Symphony No. 5 in B-flat major (Op. 100)

 

When was it composed?

The symphony was composed in one month in the summer of 1944 at the Soviet Composers’ Union dacha in Ivanovo, east of Moscow.  Composers went there to work in peace and serenity and when Prokofiev arrived Glière, Shostakovich, Kabalesvsky, Khachaturian and others were already in residence.  While they seemed content to enjoy the bucolic retreat, Prokofiev followed a strict regime for meals, walks, exercise and work. He always went to his studio at ten and worked through the day.   In the evening he insisted that everyone share what they had accomplished that day.  No doubt his early departure to orchestrate the symphony back in Moscow came as a relief to his colleagues.

 

When did it have it first performance?

Prokofiev conducted the USSR State Symphony Orchestra at the premiere on January 13, 1945 in the Great Hall at the Moscow Conservatory.  It was well received and became one of his most popular works.  It was to be the last time he conducted in public.  Three weeks later he had a mild heart attack, fell down the stairs in his apartment and suffered a slight concussion that was to affect him for the remaining years of his life.

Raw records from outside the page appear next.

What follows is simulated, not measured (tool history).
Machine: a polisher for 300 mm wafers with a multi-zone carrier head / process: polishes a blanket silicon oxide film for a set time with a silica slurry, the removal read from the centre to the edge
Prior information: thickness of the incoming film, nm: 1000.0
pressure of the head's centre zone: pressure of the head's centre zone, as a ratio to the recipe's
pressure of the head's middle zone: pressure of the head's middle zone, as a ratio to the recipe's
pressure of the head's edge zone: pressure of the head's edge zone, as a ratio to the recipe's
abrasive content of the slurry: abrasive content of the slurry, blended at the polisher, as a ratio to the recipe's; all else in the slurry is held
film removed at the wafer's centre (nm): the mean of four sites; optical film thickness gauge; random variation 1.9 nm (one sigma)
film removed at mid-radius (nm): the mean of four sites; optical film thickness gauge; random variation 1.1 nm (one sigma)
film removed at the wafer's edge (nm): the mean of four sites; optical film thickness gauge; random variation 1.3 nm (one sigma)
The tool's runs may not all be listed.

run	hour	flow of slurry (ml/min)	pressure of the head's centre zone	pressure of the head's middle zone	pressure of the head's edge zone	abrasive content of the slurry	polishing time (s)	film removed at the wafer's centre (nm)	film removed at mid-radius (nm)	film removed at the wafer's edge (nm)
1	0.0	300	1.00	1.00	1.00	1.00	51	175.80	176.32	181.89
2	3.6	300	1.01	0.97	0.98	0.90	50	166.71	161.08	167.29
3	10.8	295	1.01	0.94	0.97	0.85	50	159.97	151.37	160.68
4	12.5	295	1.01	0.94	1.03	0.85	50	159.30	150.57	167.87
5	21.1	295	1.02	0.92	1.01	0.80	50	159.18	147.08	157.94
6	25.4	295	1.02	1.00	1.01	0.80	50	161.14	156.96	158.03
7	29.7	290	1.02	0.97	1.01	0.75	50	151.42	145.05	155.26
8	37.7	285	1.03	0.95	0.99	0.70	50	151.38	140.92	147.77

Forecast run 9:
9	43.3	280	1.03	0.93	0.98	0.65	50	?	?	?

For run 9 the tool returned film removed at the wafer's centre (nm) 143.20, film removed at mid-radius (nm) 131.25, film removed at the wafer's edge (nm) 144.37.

The Boston Symphony Orchestra under Serge Koussevitzky introduced it to the West in November of that same year.

 

What instruments does the composer use?

  • Woodwinds: 2 flutes/1piccolo, 2 oboes/1 English horn, 1 piccolo clarinet/2 clarinets/1 bass clarinet, 2 bassoons/1 contrabassoon
  • Brass: 4 French horns, 3 trumpets, 3 trombones, 1 tuba
  • Percussion: Timpani, bass drum, snare drum, cymbals, tambourine, triangle, tam-tam, wood block
  • Strings: Violins, violas, cellos, double bass
  • Piano, Harp (keyboard)

 

How long does it last?

Depending on the conductor, between 40 to 45 minutes.

 

What did Prokofiev have to say about the work?

Before the premiere he stated that the Symphony was intended as “a hymn to free and happy Mankind, to his might powers, his pure and noble spirit.”  And he went on to muse, “I cannot say that I deliberately chose this theme.  It was born in me and clamoured for expression. The music matured within me. It filled my soul.”   Though it sounds very noble it also sounds much like the sort of statement expected by the State officials of a good “Soviet” composer.  In light of those words the dark edge that is the subtext to the piece has often been ignored.  Yes it is at times joyful, and hopeful but the same ironic subversity that is apparent in many of his scores lies just below the surface.  There is laughter and joy in that final movement but it is brittle laughter and the joy is forced.

 

What was happening in Russia at the time?

The War had taken a turn and the Soviet armies were experiencing victory in the Vistula-Oder Campaign.  Just before Prokofiev lifted his baton to conduct the premiere word had reached Moscow that the Vistula had been crossed and the Nazi army driven out of Warsaw. There was an air of optimism in both official and public circles and music was meant to uplift and celebrate the victory of the Soviet way of life.

 

What form does the symphony take?

After Dmitri Shostakovich had demonstrated that he had seen and corrected “the error of his ways” in his Fifth Symphony it became the standard form for a “true” Soviet Symphony.  Prokofiev followed the formula: a dignified opening movement, followed by a scherzo, then a slow lamentation, ending in a triumphant finale.  Many of the themes had been composed over the previous ten years: the scherzo is based on a rejected dance from Romeo and Juliet and the lyric passage from the third movement from a discarded film score from an aborted version of The Queen of Spades.

 

Are there recordings available of the work?

The No. 5 was recorded a year after it’s premiere by Koussevitzky and the BSO and released on five 78-rpm discs by RCA Victor.  Seventy-odd years later it is still in the catalogue and available as a digital download.  Every major orchestra and conductor has recorded it at least once if not in some cases two or three times.  One music website lists 117 recordings of studio or live performances currently available!

 

Where can I get a sample of the work?

There are several versions available on YouTube including a 2013 broadcast at the BBC Proms with Canadian conductor Yannick Nézet-Séguin and his Rotterdam Philharmonic.